It was a warm and sunny day in Antalya on Nov. 4 when photos of the meeting between Foreign Minister Mevlüt Çavuşoğlu and his German counterpart, Sigmar Gabriel, circulated in the media. The encounter was unexpected and intriguing. The photos showed the casually dressed foreign ministers in an informal and friendly conversation with a golf green in the background.
"We met with German Foreign Minister Sigmar Gabriel in Antalya, talked about the difficult issues between our countries and the expectations," Çavuşoğlu said on his Twitter account. Ten minutes later, the German Foreign Ministry shared a similar post. At a time when ties are at a historic low, the meeting was seen as an encouraging step.
The conciliatory meeting came after judicial decisions to release from Turkish custody German national Peter Steudtner and another German citizen, whose name was not disclosed by Berlin or Ankara. Furthermore, on the same day, German police intervened in a PKK demonstration in Düsseldorf and detained several people.
Following months of squabbles and heated exchanges, Ankara and Berlin may have slightly changed their attitudes, if not entirely. Indeed, the willingness for change, the possibility of creating a new roadmap and turning a fresh page in ties seems evident on both sides.
The German Foreign Ministry told Daily Sabah that there have been "some attempts in recent weeks to normalize bilateral relations." The high-level official, who asked to remain anonymous, said the two foreign ministers talked about "how the lost trust can be rebuilt."
It may not be plain and simple. The path leading up to the lost trust was bumpy, and the two countries clashed diplomatically more than once. The alleged lack of German solidarity with Turkey in the wake of the July 15, 2016 coup attempt did not help the cause, either.
The dangerously strained ties prior to the April 16 constitutional referendum in Turkey led to serious repercussions. In July, the very same Gabriel that met Çavuşoğlu last week for a reconciliatory effort, announced a series of economic sanctions against Turkey. The relations then hit rock bottom.
However, the mood in Ankara suggested that relations would normalize following the Sept. 24 German elections. The positive developments over the course of the past couple of weeks may be a turning point.
"It will not be easy, and it will take time," the senior German Foreign Ministry official said. That being said, the situation is not as grim as it was months ago. "Conversations are a good start," added the official.
Unsurprisingly, a great number of issues have troubled bilateral relations. While Ankara has levied harsh criticism on Berlin for harboring terrorists, providing them safe haven and showing unwillingness for extraditions, Berlin complains about alleged human rights violations, press freedom and imprisoned German nationals.
President Recep Tayyip Erdoğan on Thursday voiced the same criticism at a gathering in Ankara. "Look, they cannot take shelter in Turkey anymore. They are now wandering around the streets of Berlin," he said, reiterating his claim that Germany has become a safe haven for terrorists fleeing Turkey.

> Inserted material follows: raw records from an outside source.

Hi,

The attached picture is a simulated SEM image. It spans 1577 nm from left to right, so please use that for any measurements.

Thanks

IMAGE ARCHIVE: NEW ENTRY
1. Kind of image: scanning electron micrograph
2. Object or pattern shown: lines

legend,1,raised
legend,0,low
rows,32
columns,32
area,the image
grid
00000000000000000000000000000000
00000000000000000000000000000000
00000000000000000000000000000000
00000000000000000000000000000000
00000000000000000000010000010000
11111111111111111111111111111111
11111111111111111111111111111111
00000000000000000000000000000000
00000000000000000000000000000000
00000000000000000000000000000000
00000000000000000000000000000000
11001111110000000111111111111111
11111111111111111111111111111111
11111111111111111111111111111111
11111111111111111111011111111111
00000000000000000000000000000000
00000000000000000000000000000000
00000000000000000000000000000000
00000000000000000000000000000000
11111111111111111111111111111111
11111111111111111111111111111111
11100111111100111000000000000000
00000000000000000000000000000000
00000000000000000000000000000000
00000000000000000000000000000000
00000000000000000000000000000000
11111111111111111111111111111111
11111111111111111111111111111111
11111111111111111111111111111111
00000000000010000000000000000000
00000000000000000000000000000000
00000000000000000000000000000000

In addition to the PKK matter with Berlin, Ankara places great emphasis on Gülenist Terror Group (FETÖ) fugitives. FETÖ's German imam, Ercan Karakoyun, said in an interview with the German newspaper Die Zeit in July: "The movement [FETÖ] cannot survive in Turkey. Germany is to become the new center."
Around 600 Gülenist public servants and high-ranking military officers are estimated to have sought asylum in Germany since the coup attempt. The number may climb even higher in the future.
"Sadly, FETÖ carries out anti-Turkey activities using Europe and Germany. We want them to be extradited to Turkey within the framework of legal obligations, including its leader [Fetullah] Gülen. These are our expectations of Europe and the U.S.," presidential spokesman İbrahim Kalın said in July.
On the other hand, Berlin is vexed about Turkey imprisoning German nationals. Even though the release of Steudtner and the other German citizen alleviated some burden on ties, the cases of German journalist Deniz Yücel and the German citizen translator for the Etkin Haber Ajansı news agency, Meşale Tolu, remain controversial for the German government. "It is not acceptable that Germans in Turkish custody have to serve time as a bargaining chip of the Turkish government for political reasons," Gabriel said in August.
However, as a sign of hope, the German Foreign Ministry official said: "There is a desire to stay in close contact from both sides and, step-by-step, to rebuild trust." Çavuşoğlu and Gabriel's informal meeting may have sparked the beginning of a reconciliation process between the two countries. The question of whether this will be sustainable depends on future developments. Yet, the German official said even though the issues are extremely sensitive, "we must maintain an open dialogue on these very difficult issues. We will see how it goes on."